Re: So what exactly is a complex number?



Carsten Haese wrote:
On Thu, 2007-08-30 at 20:11 -0500, Lamonte Harris wrote:
Like in math where you put letters that represent numbers for place
holders to try to find the answer type complex numbers?

Is English your native language? I'm having a hard time decoding your
question.


Here is a simple explanation (and it is not complete by a long shot).

A number by itself is called a "scalar". For example, when I say,
"I have 23 apples", the "23" is a scalar that just represents an
amount in this case.

One of the most common uses for Complex Numbers is in what are
called "vectors". In a vector, you have both an amount and
a *direction*. For example, I can say, "I threw 23 apples in the air
at a 45 degree angle". Complex Numbers let us encode both
the magnitude (23) and the direction (45 degrees) as a "number".
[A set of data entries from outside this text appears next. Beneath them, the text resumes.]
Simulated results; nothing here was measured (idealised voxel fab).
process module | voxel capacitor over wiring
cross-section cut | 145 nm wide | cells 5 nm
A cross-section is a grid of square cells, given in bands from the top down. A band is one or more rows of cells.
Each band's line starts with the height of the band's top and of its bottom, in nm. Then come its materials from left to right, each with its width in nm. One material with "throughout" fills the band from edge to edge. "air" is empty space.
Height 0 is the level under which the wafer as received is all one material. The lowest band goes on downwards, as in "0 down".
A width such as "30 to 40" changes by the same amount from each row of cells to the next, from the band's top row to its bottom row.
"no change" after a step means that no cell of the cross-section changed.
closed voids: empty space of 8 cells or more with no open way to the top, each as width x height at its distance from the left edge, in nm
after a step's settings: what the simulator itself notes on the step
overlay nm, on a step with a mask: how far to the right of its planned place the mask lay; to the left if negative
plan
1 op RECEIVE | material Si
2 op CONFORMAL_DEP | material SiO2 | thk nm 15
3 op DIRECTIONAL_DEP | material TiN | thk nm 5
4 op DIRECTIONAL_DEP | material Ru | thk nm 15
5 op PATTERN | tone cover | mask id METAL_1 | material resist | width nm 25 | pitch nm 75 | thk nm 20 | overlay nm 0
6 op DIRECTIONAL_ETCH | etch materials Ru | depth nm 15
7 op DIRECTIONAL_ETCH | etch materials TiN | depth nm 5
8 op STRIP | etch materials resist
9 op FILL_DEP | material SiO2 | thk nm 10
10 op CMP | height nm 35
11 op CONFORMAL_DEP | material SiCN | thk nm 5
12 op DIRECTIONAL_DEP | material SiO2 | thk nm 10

There are actually two ways to represent Complex Numbers.
One is called the "rectangular" form, the other the "polar"
form, but both do the same thing - they encode a vector.

Complex Numbers show up all over the place in engineering and
science problems. Languages like Python that have Complex Numbers
as a first class data type allow you do to *arithmetic* on them
(add, subtract, etc.). This makes Python very useful when solving
problems for engineering, science, navigation, and so forth.